Investors have a plethora of products to choose from these days. Many of them may be overkill for small investors. They may not be bad or terrible investments in general, but they're the wrong tool for most people.
Exchange traded notes are one such product, generally speaking. They're like exchange traded funds, but instead of owning the underlying investments, the investor gets a promise from the issuer of the ETN that it will pay the returns of the underlying securities.
"ETNs carry two primary types of risks," says Jonathan Duong, CFA, Certified Financial Planner, founder and president of Wealth Engineers in Denver, Colo.
"The reason why companies issue ETNs instead of ETFs is usually due to underlying tax complications, liquidity issues or other complexities that make holding the securities directly a bit challenging," says J. David Stein, a former chief investment strategist for an institutional investment adviser and current writer and educator at his website jdavidstein.com.
If the issuer goes bankrupt, investors are basically out of luck. Issuers can also stop creating new notes, which can send the price spiraling up if investors keep clamoring to buy. An unwary investor could get caught up in the melee and lose lots of money. That happened in 2012 with a volatility index-linked ETN issued by Credit Suisse.
The saga of that particular ETN -- TVIX -- highlights many of the dangers of these instruments. Many ETNs invest in futures, use leverage and may move inversely to the index they're tracking. They're very complicated and most of the time, naive investors who don't read the prospectus don't get a crack at a lawsuit.
One lucky speculator did though. Here's what happened.
In the story "How a 56-year-old engineer's $45,000 loss spurred SEC probe," Bloomberg.com covered the regulatory fallout resulting from a lawsuit filed by a group of investors against Credit Suisse back in 2012. The suit alleged that the risks of the investment related to the issuer halting issuance of shares and then recommencing were understated in the prospectus. In the Bloomberg story, an unwitting investor, Jeff Steckbeck, reported that he had not actually read the prospectus and had been advised not to buy TVIX. Nevertheless, he believed that Credit Suisse had been remiss in its handling of the situation.
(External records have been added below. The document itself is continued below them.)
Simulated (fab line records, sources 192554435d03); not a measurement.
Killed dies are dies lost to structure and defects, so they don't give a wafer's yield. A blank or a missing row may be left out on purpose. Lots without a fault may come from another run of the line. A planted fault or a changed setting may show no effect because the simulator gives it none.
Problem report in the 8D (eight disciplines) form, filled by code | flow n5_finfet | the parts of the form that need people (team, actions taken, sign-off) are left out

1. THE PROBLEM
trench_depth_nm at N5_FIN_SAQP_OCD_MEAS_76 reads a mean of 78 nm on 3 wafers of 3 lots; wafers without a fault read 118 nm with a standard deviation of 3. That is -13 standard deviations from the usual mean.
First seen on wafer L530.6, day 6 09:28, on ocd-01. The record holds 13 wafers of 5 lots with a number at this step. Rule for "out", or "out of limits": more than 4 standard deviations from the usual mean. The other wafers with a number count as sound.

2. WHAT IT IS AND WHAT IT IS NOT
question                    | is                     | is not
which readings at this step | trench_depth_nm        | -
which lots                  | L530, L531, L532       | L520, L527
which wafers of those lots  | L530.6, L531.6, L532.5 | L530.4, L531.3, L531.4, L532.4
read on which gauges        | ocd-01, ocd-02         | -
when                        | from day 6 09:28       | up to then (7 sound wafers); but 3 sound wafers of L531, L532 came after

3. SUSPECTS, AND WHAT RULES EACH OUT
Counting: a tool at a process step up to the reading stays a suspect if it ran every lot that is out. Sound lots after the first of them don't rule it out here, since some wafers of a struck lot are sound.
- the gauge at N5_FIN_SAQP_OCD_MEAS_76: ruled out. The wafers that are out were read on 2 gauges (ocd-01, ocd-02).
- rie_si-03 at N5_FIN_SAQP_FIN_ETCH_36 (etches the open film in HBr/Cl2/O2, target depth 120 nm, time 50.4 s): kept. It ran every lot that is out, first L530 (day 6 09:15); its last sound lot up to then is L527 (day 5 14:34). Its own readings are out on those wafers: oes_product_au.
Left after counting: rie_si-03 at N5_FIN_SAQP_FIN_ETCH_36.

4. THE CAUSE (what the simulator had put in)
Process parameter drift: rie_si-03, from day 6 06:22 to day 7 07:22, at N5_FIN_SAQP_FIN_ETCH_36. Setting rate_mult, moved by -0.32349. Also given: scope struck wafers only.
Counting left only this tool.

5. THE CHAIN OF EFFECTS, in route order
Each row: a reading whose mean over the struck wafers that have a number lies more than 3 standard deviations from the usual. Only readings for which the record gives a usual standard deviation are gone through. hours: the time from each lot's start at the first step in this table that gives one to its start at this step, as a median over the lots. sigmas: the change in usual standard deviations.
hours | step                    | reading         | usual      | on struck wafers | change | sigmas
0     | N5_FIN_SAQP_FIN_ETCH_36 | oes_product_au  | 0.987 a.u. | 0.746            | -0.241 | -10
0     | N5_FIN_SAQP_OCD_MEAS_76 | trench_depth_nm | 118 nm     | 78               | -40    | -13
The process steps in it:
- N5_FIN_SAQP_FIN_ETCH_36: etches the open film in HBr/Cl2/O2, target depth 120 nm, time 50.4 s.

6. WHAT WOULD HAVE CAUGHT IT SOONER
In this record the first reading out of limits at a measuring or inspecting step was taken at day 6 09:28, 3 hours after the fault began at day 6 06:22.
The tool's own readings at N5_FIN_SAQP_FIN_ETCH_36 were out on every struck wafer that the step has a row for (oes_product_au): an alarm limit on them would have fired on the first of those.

Now the SEC is mulling increased disclosure requirements. Arguably though, if investors don't read the prospectus and ignore advice, disclosures that aren't attached to a bucket of cold water may be less than effective.
The bottom line is that high-risk alternative asset classes can be profitable in the right hands, but those hands are probably not attached to most individual investors. When in doubt, it's probably best to follow the advice of the Oracle of Omaha, Warren Buffett: Don't invest in things you don't understand.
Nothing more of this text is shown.